Don't wanna have this whole dumb argument again, but I will quickly explain why Gates' (and similar tech dudes') rhetoric bugs me. First, by way of preface & forestalling familiar objections, here are three true things about the innovation "debate":
1. The world *could* decarbonize entirely with existing technology. It's physically possible. It would just be extremely expensive, especially the last 10-20%.
2. Better technology is better. That's why they call it "better technology." Of course we want it & should develop it!

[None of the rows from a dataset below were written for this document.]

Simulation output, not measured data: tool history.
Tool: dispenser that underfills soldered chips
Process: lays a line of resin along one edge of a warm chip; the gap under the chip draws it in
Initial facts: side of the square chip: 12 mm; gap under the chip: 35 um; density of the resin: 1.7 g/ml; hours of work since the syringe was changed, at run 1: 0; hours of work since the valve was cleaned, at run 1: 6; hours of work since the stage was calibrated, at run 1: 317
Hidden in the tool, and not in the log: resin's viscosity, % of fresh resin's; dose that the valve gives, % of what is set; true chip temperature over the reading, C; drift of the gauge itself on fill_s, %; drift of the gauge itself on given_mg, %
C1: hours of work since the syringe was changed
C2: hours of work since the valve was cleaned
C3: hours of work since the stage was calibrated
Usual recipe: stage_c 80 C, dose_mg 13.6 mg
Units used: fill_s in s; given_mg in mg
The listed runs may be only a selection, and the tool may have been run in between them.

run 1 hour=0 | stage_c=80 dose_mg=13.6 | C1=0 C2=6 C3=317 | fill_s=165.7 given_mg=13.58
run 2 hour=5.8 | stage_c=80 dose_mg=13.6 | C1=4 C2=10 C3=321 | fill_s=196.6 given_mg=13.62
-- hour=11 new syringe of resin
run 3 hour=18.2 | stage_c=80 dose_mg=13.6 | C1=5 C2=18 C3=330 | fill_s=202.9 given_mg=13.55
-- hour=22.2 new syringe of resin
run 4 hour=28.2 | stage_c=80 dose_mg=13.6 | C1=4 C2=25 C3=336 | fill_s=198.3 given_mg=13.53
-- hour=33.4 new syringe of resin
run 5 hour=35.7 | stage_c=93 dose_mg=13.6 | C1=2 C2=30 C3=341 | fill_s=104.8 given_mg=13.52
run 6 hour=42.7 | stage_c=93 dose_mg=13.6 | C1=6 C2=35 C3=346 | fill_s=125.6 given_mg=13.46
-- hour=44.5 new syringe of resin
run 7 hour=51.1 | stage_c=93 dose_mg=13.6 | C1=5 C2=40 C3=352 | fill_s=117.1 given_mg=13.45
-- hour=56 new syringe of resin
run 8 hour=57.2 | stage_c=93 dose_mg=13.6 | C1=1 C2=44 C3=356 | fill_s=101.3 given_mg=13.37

3. Of course we should aggressively deploy the tech we've got AND aggressively research, demonstrate, & scale up new tech. Once people have their identity-based yelling out of the way, pretty much everyone agrees on this. Because it's f'ing obvious.
So what's the problem then? To me, it's down to political economy. The MAIN thing, the primary thing, is deploying the shit out of solar, wind, & batteries over the next 10 years. All models & modelers agree on this! It is the *necessary precondition* for full decarb.
Guess what? That's not a done deal! It's not like we can check that off our to-do list. We're moving at a *fraction* of the speed we need to be moving & the barriers here are *entirely* political. Bringing those barriers down, making the politics of immediate deployment work ...
... should be No. 1 on our list. Everything else depends on it.

But here's the thing. Politics is ... political. Ew! Self-styled genius tech dudes disdain politics & the people engaged in it. They hate the messiness & ambiguity & unreason. They hate that the solution is not ...
... some clever "disruption" but old-fashioned boring of hard boards, just slogging, frustrating work. It's not sexy enough, it doesn't tickle their egos or imaginations. It's beneath them. So they focus on the future tech we don't have: talk about it, valorize it, prioritize it.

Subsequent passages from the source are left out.